Making their mark
China is old news but still a buzzword in the automotive industry. Since 2009, it has
been the fastest-growing car market in the world: currently expanding at something like 10% a year (it actually used to be a lot more). And more than 60% of these escalating annual car sales are still accounted for by first-time buyers: the holy grail for marketing men, as if you capture these customers now, they might just become yours for life.
Chinese people love brands and have a huge degree of brand loyalty: particularly when it comes to lifestyle products or fashion (just look at the success of Burberry in China, for example). At Shanghai’s grand prix circuit, Ferrari caps fly off the merchandise stalls almost as fast as they can be produced. It’s a country where there’s a cult of fandom.
But what all these brands have in common is the fact that they are foreign and exotic. Would the Chinese ever get behind a home-grown company? In a country that has more car manufacturers than anywhere else, could there ever be a Chinese Formula 1 constructor?
That might seem unlikely now – but so did the thought of hosting a grand prix in Shanghai only about 25 years ago. A company registered in the UK as ‘China F1 Racing Team Limited’ recently sounded out the FIA about a potential slot on the Formula 1 grid in future. As is the case with many of these approaches, it might come to nothing: but all the signs are there.
The heat of competition
In truth, there are already a lot of Chinese manufacturers involved in motorsport. In Formula E, the NIO NextEV team is Chinese (owned by a tech start-up). That’s probably the closest you get to a Chinese manufacturer creating a single-seater car, but in rallying – which is based on production models – it’s a very different story.

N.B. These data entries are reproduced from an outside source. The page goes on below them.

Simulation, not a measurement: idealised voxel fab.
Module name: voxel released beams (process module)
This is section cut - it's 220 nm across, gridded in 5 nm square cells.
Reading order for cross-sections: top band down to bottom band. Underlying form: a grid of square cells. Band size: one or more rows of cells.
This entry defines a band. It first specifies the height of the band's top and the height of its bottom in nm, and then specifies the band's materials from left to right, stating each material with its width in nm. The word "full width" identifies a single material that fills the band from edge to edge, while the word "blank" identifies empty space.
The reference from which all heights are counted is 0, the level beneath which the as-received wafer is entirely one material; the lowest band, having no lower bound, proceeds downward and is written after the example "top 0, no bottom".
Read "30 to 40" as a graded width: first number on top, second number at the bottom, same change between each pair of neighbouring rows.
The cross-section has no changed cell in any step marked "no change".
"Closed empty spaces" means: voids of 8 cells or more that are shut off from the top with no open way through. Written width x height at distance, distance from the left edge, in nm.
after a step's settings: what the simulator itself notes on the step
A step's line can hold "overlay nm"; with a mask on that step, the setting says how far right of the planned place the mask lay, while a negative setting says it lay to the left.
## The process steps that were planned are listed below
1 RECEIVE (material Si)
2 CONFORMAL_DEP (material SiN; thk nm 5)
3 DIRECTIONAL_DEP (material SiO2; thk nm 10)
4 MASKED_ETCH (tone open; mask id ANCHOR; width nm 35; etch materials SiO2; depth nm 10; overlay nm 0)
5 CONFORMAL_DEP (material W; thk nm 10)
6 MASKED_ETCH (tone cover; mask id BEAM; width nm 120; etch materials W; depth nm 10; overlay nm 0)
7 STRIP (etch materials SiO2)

Great Wall – China’s largest producer of SUVs, which racked up more than a million car sales last year – has regularly competed on the Dakar Rally, with a best result of sixth overall. Although around 70% of Great Wall’s cars are sold within China, exports are on the increase, with the firm even establishing a European base in Bulgaria.
Another Chinese car manufacturer has recently approached a well-known engineering firm for a feasibility study to create a model to World Rally Car regulations, although the details are shrouded in secrecy.
There are already several locally-built Chinese rally cars competing on the Chinese Rally Championship: a series well-funded enough to have attracted names such as Alister McRae and Chris Atkinson.
In China, the top class of cars run to regulations broadly similar to the old Group A world championship rules: two-litre turbocharged engines matched to mechanical four-wheel drive transmissions, and robust, off the shelf, suspension.
An electric future
Any car competing off-road in China has to be tough, clearly. But that doesn’t mean that Chinese manufacturers are afraid of new technology – and it’s this that will probably push a Chinese car company towards the forefront of a global motorsport series in the near future.
For example, there’s already a class for hybrid cars in the Chinese Rally Championship (complete with a rapid charging point in the service area), as China leads the way when it comes to electrification.
In 2016, 507,000 electric cars and hybrids were sold in China, a 53% increase from 2015. Meanwhile, 222,200 EVs and plug-in hybrids were sold in Europe: a mere 14% increase. And here’s another startling fact: Byd – the leading manufacturer in the hybrid class of the Chinese Rally Championship and the sixth-biggest car manufacturer in China – builds more purely electric cars per year than Tesla. It’s also begun exporting them to Europe.
It's easy to see why this industry has arisen: China’s issues with air quality are well-documented, and at the current rate of growth – with around 40 million vehicles expected to be produced there per year by 2025 – that simply isn’t sustainable.
As it is now, there are around 1.3 billion people and more than 160 cities with a population of over a million in China. With motorsport consistently pushing for ways to become more relevant, there’s a golden commercial and sporting opportunity out there for a Chinese manufacturer.
Whether that’s in Formula 1, Formula E, rallying or even rallycross (which recently committed itself to an electric future) remains to be seen. But one thing is sure – it’s definitely going to happen. Sooner than you think.